Wall Street’s Kosher Cafe May Be Forced To Close
The owner of a kosher restaurant in Manhattan’s Financial District is blaming Occupy Wall Street for his decision to fire almost a quarter of his staff.
“This movement is not serious,” Milk Street Cafe owner Marc Epstein tells DNAinfo.com. “If it was, they would not want small businesses going out of business.”
The restaurateur made the comments after dismissing 21 workers, and told the website the entire business could go under if the protests don’t end within three weeks. Police barricades have diverted a large amount of foot traffic away from Wall Street since the demonstrations began six weeks ago, and the restaurant has also faced diminished business — a 30% drop, reportedly — due to marches, closed subway entrances and checkpoints.
The restaurant, which is set up as a food court with both milk and meat stations, is one of the largest kosher restaurants in Lower Manhattan and was a welcome option for both kosher and non-kosher keeping diners in the Financial District. Epstein launched the restaurant in June as a second branch of the original Milk Street Cafe, which he’s successfully run in Boston for 30 years.
The restaurant required a $4 million investment to get off the ground, and had seen its customer base grow before the start of the protests. “Now, Wall Street is deserted,” Epstein said. “The only people who walk down Wall Street are people who have to walk down Wall Street. It’s transformed from a beautiful pedestrian mall to a police siege.”
As with everything else connected to the protests, the cafe’s financial plight is the source of dispute. One reader suggested “deliberate NYPD overreaction” was to blame, rather than the demonstrators themselves.
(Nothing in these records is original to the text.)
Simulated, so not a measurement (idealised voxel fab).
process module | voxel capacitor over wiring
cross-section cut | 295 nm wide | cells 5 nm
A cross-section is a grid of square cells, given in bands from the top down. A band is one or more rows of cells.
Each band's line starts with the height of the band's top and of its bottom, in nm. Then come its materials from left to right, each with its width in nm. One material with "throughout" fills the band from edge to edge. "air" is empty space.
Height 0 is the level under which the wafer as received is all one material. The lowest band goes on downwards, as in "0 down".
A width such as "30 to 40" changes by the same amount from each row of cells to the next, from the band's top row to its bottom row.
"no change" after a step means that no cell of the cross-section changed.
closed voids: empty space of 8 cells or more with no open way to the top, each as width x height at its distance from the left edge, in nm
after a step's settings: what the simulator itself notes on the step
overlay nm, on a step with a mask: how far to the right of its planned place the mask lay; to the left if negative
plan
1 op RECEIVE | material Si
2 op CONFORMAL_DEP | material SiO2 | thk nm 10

For his part, Epstein says he doesn’t have anything against political activism, recalling his participation in a 1987 Washington, D.C., rally to free Soviet Jewry.
Sadly for his business, the current protestors haven’t needed his kosher offerings — for its first few weeks, at least, Occupy Wall Street demonstrators received sufficient food supplies from elsewhere, including sandwiches from Katz’s Deli. The New York Times described the spread as “not unlike the Occupy Wall Street movement itself: free-form, eclectic, improvisatory and contradictory.”
Wall Street banks have formed the inspiration for the protests, but food fights have snuck into the proceedings in other ways. The banks’ accumulation of an ever-higher share of the nation’s money was likened by Mother Jones to changes in the food industry, which it described, in a eating-minded analogy, as a “big fat monopoly.”